Re: [BUGS] BUG #8673: Could not open file "pg_multixact/members/xxxx" on slave during hot_standby

From: Jeff Janes <jeff(dot)janes(at)gmail(dot)com>
To: Alvaro Herrera <alvherre(at)2ndquadrant(dot)com>
Cc: pgsql-hackers <pgsql-hackers(at)postgresql(dot)org>
Subject: Re: [BUGS] BUG #8673: Could not open file "pg_multixact/members/xxxx" on slave during hot_standby
Date: 2014-06-17 23:17:40
Message-ID: CAMkU=1wKqmmvCYWWDb1Pip8G1YZY7BOiSSNasqvUMEN5N_rpLQ@mail.gmail.com
Views: Raw Message | Whole Thread | Download mbox | Resend email
Thread:
Lists: pgsql-bugs pgsql-hackers

(Redirected from Bugs to Hackers, as it seems not to be the same bug
as the original one.)

On Mon, Jun 9, 2014 at 3:50 PM, Alvaro Herrera <alvherre(at)2ndquadrant(dot)com> wrote:
> Jeff Janes wrote:
>
>> This patch seems to solve a problem I've also been having with non-existent
>> "pg_multixact/members/13D35" files in my testing of torn page write and fk
>> locks again recent 9.4. However, sometimes I've found the problem even
>> before multi wrap around occured, and my reading of this thread suggests
>> that the current issue would not show up in that case, so I don't know how
>> much comfort to take in the knowledge that the problem seems to have gone
>> away--as they say, things that go away by themselves without explanation
>> also tend to come back by themselves.
>
> I think this problem is rather related to the code touched by commit
> 722acf51a0d074d19782ad7e97ebe3fdb63fbb87, which is about removing
> unneeded files in pg_multixact/members. I checked your files, and it
> seems that pg_multixact/members files that should still exist are gone;
> for instance, pg_controldata says that the oldest multi is 2586314407,
> but if I run
> select * from pg_get_multixact_members('that value')
> I get an error saying that pg_multixact/members/218B does not exist.
>
> It seems that there are a lot of files that were improperly removed.
> I expect that existing files should be sequential, but there are a lot
> of holes in a listing of pg_multixact/members.
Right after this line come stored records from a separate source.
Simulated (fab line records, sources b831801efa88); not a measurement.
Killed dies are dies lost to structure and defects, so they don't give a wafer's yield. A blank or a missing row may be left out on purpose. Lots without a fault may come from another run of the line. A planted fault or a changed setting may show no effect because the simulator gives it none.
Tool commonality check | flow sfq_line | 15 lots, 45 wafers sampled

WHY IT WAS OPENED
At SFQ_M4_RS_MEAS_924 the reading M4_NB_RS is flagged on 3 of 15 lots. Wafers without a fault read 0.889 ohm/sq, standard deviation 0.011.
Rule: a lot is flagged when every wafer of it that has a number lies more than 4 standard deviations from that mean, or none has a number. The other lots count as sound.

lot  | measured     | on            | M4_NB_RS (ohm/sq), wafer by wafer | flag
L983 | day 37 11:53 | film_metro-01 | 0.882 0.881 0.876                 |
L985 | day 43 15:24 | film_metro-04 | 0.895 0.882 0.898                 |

I think the holes are because a truncation was in progress and
interrupted by a 'pg_ctl stop -mi' before it completed. The files are
considered in an apparently random order, so if it is interrupted
midway through it will leave a collection of holes that would have
been closed up had it been allowed to continue.

I instrumented the code to log file deletion (attached patch) and I
see that the it starts complaining about the absence of 5183 just a
fraction of a second after it was deleted, so the deletion must have
been inappropriate.

12538 2014-06-17 12:10:02.925 PDT:LOG: JJ deleting 0xb66b20 5183
12498 UPDATE 2014-06-17 12:10:03.188 PDT:DETAIL: Could not open file
"pg_multixact/members/5183": No such file or directory.
12561 UPDATE 2014-06-17 12:10:04.473 PDT:DETAIL: Could not open file
"pg_multixact/members/5183": No such file or directory.
12572 UPDATE 2014-06-17 12:10:04.475 PDT:DETAIL: Could not open file
"pg_multixact/members/5183": No such file or directory.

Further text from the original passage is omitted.